The Promise of Planned Reboots: a Robust & Healthy Server
Rebooting a server is a misunderstood practice, often negatively perceived because downtime gets misconstrued as system instability and unreliability. It is gratifying to see a server’s consecutive running days increase. It is great to see that your chosen cloud host has such dependable hardware that your server never has to reset its total days number back to 0.
Consider, however, that this run of constancy could be setting your server up for a situation that it can’t easily recover from.
tl;dr: Your server requires an occasional shutdown in order to remain operationally robust, and backend healthy.
Why, you ask?
Some software changes that are done in a server require a reboot in order to take effect and many conflicts in the server will not present themselves until after a reboot. If enough time passes between reboots, there’s a good chance numerous changes have taken place within the server and remain unimplemented.

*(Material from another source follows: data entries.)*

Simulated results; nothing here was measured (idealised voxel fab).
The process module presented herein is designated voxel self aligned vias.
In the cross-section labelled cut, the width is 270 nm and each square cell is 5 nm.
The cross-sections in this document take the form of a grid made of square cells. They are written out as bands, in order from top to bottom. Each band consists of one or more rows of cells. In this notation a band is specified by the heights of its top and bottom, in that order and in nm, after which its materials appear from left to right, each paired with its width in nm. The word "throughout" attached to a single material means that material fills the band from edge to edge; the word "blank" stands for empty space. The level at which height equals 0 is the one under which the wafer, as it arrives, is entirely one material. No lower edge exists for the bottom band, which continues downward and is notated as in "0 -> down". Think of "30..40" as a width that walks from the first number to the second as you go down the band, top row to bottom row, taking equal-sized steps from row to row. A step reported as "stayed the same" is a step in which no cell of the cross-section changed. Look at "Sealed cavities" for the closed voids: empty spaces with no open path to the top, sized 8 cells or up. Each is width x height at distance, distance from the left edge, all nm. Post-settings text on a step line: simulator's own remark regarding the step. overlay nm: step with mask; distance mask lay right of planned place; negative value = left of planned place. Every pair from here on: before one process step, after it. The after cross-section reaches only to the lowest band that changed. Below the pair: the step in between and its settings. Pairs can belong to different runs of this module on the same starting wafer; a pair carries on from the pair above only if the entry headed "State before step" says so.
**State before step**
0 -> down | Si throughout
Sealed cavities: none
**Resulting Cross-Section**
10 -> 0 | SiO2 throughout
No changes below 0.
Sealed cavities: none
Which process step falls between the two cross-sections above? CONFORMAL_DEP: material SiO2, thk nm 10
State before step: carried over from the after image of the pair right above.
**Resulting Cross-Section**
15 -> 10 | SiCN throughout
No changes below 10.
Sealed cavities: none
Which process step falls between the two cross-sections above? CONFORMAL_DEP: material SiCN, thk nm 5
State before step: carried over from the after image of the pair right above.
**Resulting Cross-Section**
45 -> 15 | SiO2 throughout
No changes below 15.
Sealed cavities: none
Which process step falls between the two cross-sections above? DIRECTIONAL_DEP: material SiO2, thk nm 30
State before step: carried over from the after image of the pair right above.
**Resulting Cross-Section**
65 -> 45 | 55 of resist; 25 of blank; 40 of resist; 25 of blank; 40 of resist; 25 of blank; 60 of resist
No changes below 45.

A reboot updates the entire server operation, from the stack to the app to the network. Also, a reboot allows you to determine if a recent change will take effect on start up. And a little known fact — reboots get rid of excess, unnecessary files in the server, freeing up lots of space. Your server stores discardable information in its .tmp folder, but not everything in there is able to be deleted. Rebooting takes care of that for you.
Some sysadmins argue that instead of rebooting, you can simply restart the services that received changes on the server. This is an effective action in most cases, but not all. Unfortunately, restarting services won’t account for how well everything else in the system works with the now-changed service.
In addition, some services require you access a directory and run the startup.sh file to properly start everything. While this may be common knowledge for some admins, it’s just another task to perform that’s specific to that service. It’s one more nuance you need to remember while testing to see if your services start properly. Add this atop any other services that have their own nuances and things get a bit convoluted. It’s a lot to remember!
The easier, safer solution is to reboot the server and check that all services are running properly.
Even an amazing system administrator can’t remember every single, changed configuration and version of installed services after many months have gone by. You should know if your server is capable of a reboot, and the longer the time between reboots, the worse chances will be that everything will work as you last remember it.
Another thing to keep in mind is that your server requires frequent updates, upgrades and file-system checks to remain relevant and protected. Because all Linux distributions release updates in a timely fashion, it’s good practice to run an update daily or at least weekly. Regular reboots will maintain patch stability and ensure server protection from any recently discovered vulnerabilities. Some updates demand that you reboot your server to implement all updates. I suggest it’s best to heed this advice.
So, how often you should reboot your server?
For a regular cloud server, I recommend about each week. Of course, depending on set up and maintenance, you could have a working and stable server running for months; an experienced admin should have a good idea of the stability of their own personal set ups. Each server is different and can possibly run without issue for a long period of time, but for those unsure, once a week isn’t sacrificing much (Linodes go from graceful shutdown to booted in a short few seconds).
It’s not uncommon for major companies around the world with 24/7 server access to set aside fifteen minutes to three hours a week downtime for server maintenance. Many of these companies resort to load balancing to handle their traffic, especially during maintenance periods. Node balancing practically eliminates downtime, as one server can remain online while the others reboot.
Looking at this issue another way: if a single server is so critical to your entire company that taking it offline for reboots or other maintenance is out of the question, you’ve got to ask if you really want to be in such a volatile situation. What happens if that single server goes down for uncontrolled variables? Something so important should have a backup plan. And reboots can aid and abet that backup plan.
I know, rebooting a server can seem risky. And the longer a server has remained active since its last reboot can make it seem even riskier. But trust me when I tell you, rebooting is necessary. Get it done — regularly.
If it’s been years since your server’s last reboot, you could safely just create a new, up-to-date server with all the required services, then move your content from the old server to the new. This is the strongest recommendation I can make for anyone unsure if their server can withstand its next reboot.
The idea that a server remaining online for several months (or even years) as a badge of performance honor is obsolete — and could lead to a server’s irrecoverable downfall.
You want updates. You want all possible services relevant. You want a smoothly running, online website with as few backend hassles as possible. Then, reboot your servers regularly. Please. You’ll be glad you did.
edit: I do want to add that there are a lot of factors that can change what ‘regularly rebooting’ means. For reasons extending from distribution used to personal intimate knowledge on your server and how to maintain it, you can go from weeks to some months before the server requires a reboot. There is no one who knows your server better than you.